Things change, fast

The Yellowstone Park Foundation recently posted this message on their Facebook page:

It seems like just yesterday the whole park was blanketed in snow, but now fire danger has been labeled HIGH due to warm temps, low humidity, and high winds. Please take all measures to prevent fires!

While perhaps not yesterday, it was less than a month ago that the Firehole Rangers were on our annual pilgrimage to the park, and as you know from a post-trip post, conditions were very different for us than they apparently are now. Let’s hope that things cool off a bit and the fire danger lessens. The park doesn’t need another fire.

Because I’m hundreds of miles away, there’s little I can do to prevent fires in Yellowstone. However, I feel compelled to do what I can, so I am officially sending cold, wet thoughts that way. Maybe these photos, which I have not previously posted, will help cool things off a bit.

Rookie Ranger checks in at the Ho Hum. Gag Reflex? Check.

After a breakfast of champions, we would enter the park.

Recently parolled from Alcatraz, Goosemeister is ready to fish.

Firehole Rangers, ready to ride.

Snowshoes would have come in handy.

The Goose ponders another bad knot.

31 degrees. A lovely Spring morning on the Firehole.

The Goose with a very nice Firehole Brown.

Closeup of Goosemeister’s hawg brown.

The snow took a break, just in time for our lunch break.

After lunch it got downright pleasant.

But then it would rain. Hard.

The next day was even colder, and windy. Goose and Jimmy prepare to “spoon” during a horizontal snow storm.

So–Yellowstone, if you’re listening–let this serve as a reminder of your recent past. Don’t get all hot and bothered so soon. Cool off. Remember what you were like less than a month ago. Chill.
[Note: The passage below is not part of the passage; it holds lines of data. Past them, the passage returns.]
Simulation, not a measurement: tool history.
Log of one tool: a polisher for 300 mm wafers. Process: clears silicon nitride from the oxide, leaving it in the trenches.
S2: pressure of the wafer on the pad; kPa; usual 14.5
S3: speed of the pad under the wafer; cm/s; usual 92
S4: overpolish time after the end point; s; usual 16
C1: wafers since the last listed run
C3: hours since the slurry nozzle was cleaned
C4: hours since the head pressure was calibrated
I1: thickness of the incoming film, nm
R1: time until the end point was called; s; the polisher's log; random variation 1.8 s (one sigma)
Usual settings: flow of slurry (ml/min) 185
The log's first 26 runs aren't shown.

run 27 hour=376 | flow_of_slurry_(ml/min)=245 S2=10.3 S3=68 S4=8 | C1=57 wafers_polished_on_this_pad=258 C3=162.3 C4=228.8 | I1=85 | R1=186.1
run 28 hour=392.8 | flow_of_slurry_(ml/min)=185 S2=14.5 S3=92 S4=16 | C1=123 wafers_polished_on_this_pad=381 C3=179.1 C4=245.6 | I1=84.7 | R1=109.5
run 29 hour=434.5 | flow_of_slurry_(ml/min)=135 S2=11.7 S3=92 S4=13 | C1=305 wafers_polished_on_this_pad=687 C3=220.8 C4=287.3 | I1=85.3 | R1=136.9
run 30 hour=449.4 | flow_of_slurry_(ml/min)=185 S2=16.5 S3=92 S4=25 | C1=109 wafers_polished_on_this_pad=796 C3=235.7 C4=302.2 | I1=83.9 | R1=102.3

(P.S.- there’s something wrong with WordPress right now. Photo captions are not displaying correctly so please accept my apology until I am able to remedy the issue)


  1. Steve Z

    Thinking cool, wet thoughts.

    • Kirk Werner

      Yes, for sure. We can’t have the park on fire while you’re there helping to eradicate the waters of Yellowstone Lake of the evil lake trouts!